Angry home buyers are waiting on as many as 1.6 million apartments. Suppliers that sold cement, paint, rebar and copper pipes are owed more than $100 billion in payments. Employees who were strong-armed into lending are panicking now that the company cannot repay them on time.

China’s Evergrande Group, the embattled property developer whose towering debt has set off panic in global markets, is buckling under the weight of more than $300 billion in debt. The company’s billionaire chairman told employees on Tuesday that they would “walk out of darkness as soon as possible.”

But the question for many is whether the company can stumble out of its current crisis on its own without being led by Beijing. And experts are making increasingly grim predictions about Evergrande’s ability to hold on without a government bailout, and the consequences of a possible collapse.

A dire forecast about the company’s fate arrived on Tuesday for investors in Asia, this one from S&P Global Ratings. “We believe Beijing would only be compelled to step in if there is a far-reaching contagion causing multiple major developers to fail and posing systemic risks to the economy,” said the report, which was dated Monday.
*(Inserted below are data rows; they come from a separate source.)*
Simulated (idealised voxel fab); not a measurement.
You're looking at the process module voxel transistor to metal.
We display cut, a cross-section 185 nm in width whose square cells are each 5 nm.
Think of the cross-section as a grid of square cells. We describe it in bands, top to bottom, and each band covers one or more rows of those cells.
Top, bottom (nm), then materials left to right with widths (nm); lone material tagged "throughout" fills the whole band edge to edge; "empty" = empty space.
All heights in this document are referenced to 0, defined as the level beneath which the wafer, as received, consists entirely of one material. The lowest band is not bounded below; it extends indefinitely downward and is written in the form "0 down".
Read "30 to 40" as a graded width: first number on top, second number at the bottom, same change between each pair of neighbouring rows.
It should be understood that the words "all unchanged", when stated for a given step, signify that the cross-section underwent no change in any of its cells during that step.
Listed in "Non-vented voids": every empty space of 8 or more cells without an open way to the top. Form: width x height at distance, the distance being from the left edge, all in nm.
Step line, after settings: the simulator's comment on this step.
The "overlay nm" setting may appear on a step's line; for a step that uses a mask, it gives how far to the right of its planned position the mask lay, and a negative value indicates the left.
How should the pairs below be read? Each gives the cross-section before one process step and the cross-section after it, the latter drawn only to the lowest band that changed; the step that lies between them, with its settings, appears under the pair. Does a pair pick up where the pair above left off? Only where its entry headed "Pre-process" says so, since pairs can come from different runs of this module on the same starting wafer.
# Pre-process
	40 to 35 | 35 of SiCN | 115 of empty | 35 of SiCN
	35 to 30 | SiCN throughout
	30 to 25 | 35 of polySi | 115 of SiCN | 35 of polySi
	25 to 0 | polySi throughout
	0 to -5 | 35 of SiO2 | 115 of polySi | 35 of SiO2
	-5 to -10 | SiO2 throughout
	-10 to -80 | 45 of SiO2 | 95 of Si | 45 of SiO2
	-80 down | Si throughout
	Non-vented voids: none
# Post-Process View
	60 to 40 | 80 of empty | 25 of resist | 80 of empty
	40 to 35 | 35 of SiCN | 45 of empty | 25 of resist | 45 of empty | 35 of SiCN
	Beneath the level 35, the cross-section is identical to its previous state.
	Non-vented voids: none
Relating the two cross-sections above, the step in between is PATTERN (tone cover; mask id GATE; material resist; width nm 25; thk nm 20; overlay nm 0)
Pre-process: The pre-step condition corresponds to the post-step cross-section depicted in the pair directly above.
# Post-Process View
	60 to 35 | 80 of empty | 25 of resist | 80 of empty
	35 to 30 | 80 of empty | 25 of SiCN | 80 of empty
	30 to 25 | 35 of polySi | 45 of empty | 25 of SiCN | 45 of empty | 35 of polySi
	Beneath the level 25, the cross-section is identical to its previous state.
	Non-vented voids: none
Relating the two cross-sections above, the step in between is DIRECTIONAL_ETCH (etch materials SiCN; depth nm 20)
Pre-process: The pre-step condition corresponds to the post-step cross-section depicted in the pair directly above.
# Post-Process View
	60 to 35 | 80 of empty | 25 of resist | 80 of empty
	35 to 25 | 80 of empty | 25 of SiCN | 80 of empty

Both the company’s shares and its bonds fell on Tuesday, though by more modest amounts than in recent days and weeks. Its shares closed 0.4 percent lower, and shares of other Chinese-focused developers that tumbled on Monday recovered some of their losses. Hong Kong’s Hang Seng Index, which fell 3.3 percent on Monday, ended the day with a 0.5 percent gain.

A disorderly collapse for a company of Evergrande’s size could have ripple effects in the world’s second-largest economy and beyond, including scaring off investors who have bet billions of dollars on the company’s success. A panic may also damage China’s property market, a huge source of the country’s growth that is increasingly prone to heavy borrowing and erratic home prices.

“The officials still have some tools at their disposal to calm down the panic,” said Zhiwu Chen, a professor of finance at the University of Hong Kong, who predicted that the authorities would break up the company and sell its parts piecemeal. “They are under a lot of pressure to announce something soon.” The impact of an Evergrande collapse would depend in large part on the attitudes of China’s top leaders.

For decades, China’s property market seemed to have no limits. Developers like Evergrande built cities from dirt, created jobs, gave the middle class something to pour their savings into and enriched local governments who sold them land. Along the way, it created economic growth that stunned the world. Now, prices have become too high and Beijing is trying to slow things down.

It is also trying to send a message that no company is too big to fail.

Many of Evergrande’s problems stem from new restrictions on home sales as Beijing tries to tame real estate prices and address rising concerns about the price of homes. The government has also sought to teach a lesson to developers that borrowed heavily in recent years to build more properties and finance investments in other businesses. (In the case of Evergrande, those include interests that include electric cars and a soccer team.)

The possible default of a giant like Evergrande has put the vulnerability of China’s housing sector in stark relief. If the company were to fail, some experts say, it could cause panic across the property sector that could become harder for Beijing to control.

“If we’re in this downward spiral then without a credible intervention, we are going to see an awful lot of property developers getting into trouble,” said Michael Pettis, a finance professor at Peking University.

Evergrande has warned it is under tremendous pressure and has hired restructuring experts to help determine its future. It has an $80 million interest payment on Thursday that it is likely to miss, which would cause more market turmoil.

While market observers once took as a given that Beijing would step in at the first sign of distress, rating agencies, banks and investors have all factored in a possible Evergrande default. Many now predict that Beijing will not intervene until other property developers begin to fail and pose a collective risk to the broader financial system.

Beijing has the tools to stop a financial disaster and keep a lid on the social discontent brewing around Evergrande. Its censors have already taken down dozens of videos of protesters who crowded company offices in cities like Hefei and Shenzhen last week. Its police have warned employees who tried to get the attention of local officials to lay off.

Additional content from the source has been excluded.